Let's look at the positives: if there is one clarion benefit for the college-football-fan-at-large not invested in Ohio State's well-being, it is that you will never have to watch a down of grinding, hamfisted Tresselball ever, ever again. No more playing for a 52 yard field goal after an 18 play drive, no more sawing off at the legs of players like Terrelle Pryor, no more of those offensive gameplans that made the most diehard Buckeye fan want to rub drain cleaner on their eyes to blot out the horror.
That's over now, or at least is in its decline for the moment in Columbus. There's still horrors a-plenty in Chapel Hill as long as John Shoop coaches offense, and in Alabama it creeps in the minute the lead grows to two TDs and Saban shuts down the passing game. Though we think Tressel's firing is surrounded by several rich layers of bullshit, there is a momentary relief in this, something we were thinking about watching Barcelona level Manchester United in the Champions' League final.

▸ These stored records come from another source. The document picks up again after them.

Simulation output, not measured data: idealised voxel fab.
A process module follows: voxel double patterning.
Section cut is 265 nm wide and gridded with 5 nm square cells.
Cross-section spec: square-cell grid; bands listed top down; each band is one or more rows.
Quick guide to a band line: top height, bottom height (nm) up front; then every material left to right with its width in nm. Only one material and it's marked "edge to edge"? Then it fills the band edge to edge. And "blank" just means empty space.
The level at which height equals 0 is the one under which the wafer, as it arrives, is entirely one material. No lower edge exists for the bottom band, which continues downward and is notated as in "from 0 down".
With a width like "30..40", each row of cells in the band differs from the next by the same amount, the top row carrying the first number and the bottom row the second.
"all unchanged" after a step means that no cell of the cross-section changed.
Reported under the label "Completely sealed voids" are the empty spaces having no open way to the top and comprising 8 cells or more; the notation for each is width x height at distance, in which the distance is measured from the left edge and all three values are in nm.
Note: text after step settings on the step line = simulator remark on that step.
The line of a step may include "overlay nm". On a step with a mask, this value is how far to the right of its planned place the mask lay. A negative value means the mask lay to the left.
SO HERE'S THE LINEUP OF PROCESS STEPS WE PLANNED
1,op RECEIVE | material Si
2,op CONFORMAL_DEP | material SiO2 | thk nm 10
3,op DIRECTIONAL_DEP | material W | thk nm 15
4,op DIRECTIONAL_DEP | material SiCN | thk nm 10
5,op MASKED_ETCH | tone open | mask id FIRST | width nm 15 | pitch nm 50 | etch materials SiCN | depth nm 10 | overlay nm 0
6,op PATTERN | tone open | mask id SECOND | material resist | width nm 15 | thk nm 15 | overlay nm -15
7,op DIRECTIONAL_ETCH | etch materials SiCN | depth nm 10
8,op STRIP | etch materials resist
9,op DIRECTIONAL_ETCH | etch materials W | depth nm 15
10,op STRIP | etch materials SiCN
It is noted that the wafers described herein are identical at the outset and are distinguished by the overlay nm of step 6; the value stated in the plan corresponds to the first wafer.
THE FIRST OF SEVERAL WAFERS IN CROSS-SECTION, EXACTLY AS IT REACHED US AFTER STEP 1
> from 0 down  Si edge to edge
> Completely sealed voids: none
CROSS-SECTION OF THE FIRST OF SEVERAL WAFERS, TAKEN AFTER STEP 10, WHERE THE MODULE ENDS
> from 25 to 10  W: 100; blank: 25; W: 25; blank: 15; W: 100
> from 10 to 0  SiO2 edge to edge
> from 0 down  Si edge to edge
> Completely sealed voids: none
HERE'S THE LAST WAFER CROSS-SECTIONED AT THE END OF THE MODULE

Plus, Barça’s style is a risky one: it makes you vulnerable to counter-attacks in several ways, and soccer managers are notoriously risk-averse — as are all coaches in professional sports, really. As Gregg Easterbrook has been pointing out for some time, American football coaches punt way more than they should, but they keep doing it because they’re not going to get fired for punting too much, whereas they may well get fired for taking too many chances. I can tell managers that they ought to try playing aggressive and imaginative soccer, but they’ll just tell me that Ian Holloway tried that at Blackpool and it got him relegated.
We guess that's the one thing we're relieved about in Tressel leaving: we don't have to watch his brand of conservative football anymore, and that makes for a richer viewing experience on the whole. It's a suicidal bid to attempt to play interesting college football, but the relative bravery of college football coaches is one of the sport's more appealing facets. That's what makes Barca so fun to watch in a sport filled with conservative and often cowardly play, and what we continue to hope for against hope in college football.
Chip Kelly, continue to be yourself. You are our only hope, especially with the SEC retrenching towards conservative Saban-ish play. No wonder we universally love the Les Miles and Steve Spurriers of this world: every time their fourth-down calls and Benny Hill play-calling trumps "the book," a spastic ADD angel gets its wings. You might lose, but better to go with a knife in the enemy's eye than a perfectly clean blade sitting unused in the scabbard.